OPEC Rare Summit Discusses Soaring Oil Price
RIYADH (AFP) - OPEC heads of state converged on Riyadh for a rare summit opening yesterday with soaring oil prices and long-term crude supplies high on their agenda amid fresh tensions over member Iran.
The two-day summit, only the third in the organization's 47-year history, will not discuss increasing supplies to cool high prices, ministers have said, leaving the issue for their meeting in Abu Dhabi on December 5.
OPEC's foreign, finance and oil ministers Friday hammered out a draft declaration to be announced at the end of the summit, following a spat between US foe Iran and Saudi Arabia over a proposed reference to the waning dollar.
Saudi Arabia appeared to have prevailed and the dollar is not expected to be mentioned in a final declaration by leaders, but the incident highlighted differences at the heart of the group, which includes both US allies and foes.

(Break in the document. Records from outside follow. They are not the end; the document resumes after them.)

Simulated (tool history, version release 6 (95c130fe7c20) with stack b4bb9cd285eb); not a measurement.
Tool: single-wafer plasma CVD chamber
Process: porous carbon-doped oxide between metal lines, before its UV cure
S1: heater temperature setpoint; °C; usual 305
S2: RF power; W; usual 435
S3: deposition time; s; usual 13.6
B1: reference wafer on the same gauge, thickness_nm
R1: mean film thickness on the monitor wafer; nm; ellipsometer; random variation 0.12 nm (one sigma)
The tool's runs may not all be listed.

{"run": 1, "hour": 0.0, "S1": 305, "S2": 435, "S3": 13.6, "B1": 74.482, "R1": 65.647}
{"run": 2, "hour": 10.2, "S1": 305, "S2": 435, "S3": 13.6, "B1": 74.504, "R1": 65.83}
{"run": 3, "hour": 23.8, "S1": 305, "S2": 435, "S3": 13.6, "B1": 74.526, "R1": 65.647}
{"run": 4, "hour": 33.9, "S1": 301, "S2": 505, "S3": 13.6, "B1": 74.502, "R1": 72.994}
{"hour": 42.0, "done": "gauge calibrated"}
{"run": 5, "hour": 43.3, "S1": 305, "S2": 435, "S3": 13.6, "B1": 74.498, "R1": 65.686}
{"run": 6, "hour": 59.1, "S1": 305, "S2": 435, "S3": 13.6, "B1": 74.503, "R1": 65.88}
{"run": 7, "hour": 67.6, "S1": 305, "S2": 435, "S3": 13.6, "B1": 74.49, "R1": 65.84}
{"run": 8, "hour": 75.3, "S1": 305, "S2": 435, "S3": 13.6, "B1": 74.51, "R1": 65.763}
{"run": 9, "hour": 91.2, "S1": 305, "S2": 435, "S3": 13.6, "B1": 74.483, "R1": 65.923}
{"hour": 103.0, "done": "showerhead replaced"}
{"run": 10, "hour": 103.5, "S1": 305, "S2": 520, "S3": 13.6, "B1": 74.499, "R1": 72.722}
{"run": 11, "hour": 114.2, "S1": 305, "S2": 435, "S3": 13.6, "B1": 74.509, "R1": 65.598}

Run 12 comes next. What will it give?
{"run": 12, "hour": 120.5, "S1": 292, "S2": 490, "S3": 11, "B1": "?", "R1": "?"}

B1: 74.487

Iran's delegation proposed that the final statement should express OPEC's concern over the continuing slide in the US currency, but Saudi Arabia warned this could cause a crash in the dollar.
As the meeting broke up and ministers left, OPEC's Secretary General Abdallah al-Badri was adamant that the dollar would not be mentioned in the final communiqué.
Saudi Arabia, the world's biggest oil producer, insists that OPEC remain a purely economic forum despite efforts by hawks in the organization, with Venezuela the leader, to politicize it.
The gathering comes at a time of tension on world oil markets, with the cartel under pressure to increase its output to help calm record crude prices that threatened to breach 100 dollars a barrel for the first time last week.
The summit will also debate sharp rises in energy investments at a time when the cartel, which currently pumps 40 percent of world supplies, is required to invest heavily to raise output capacity to meet rising global demand.
Badri told a press conference earlier in the week that OPEC members are undertaking 120 projects in the energy sector worth some 150 billion dollars, adding that project costs have increased by 55 percent since 2000.
Oil prices rose back above 95 dollars with New York's main contract, light sweet crude for December delivery, jumping 1.67 dollars to close at 95.10 dollars per barrel and Brent North Sea crude for January delivery climbed 1.39 dollars to settle at 91.62 dollars per barrel.
The market was also monitoring tensions over Iran.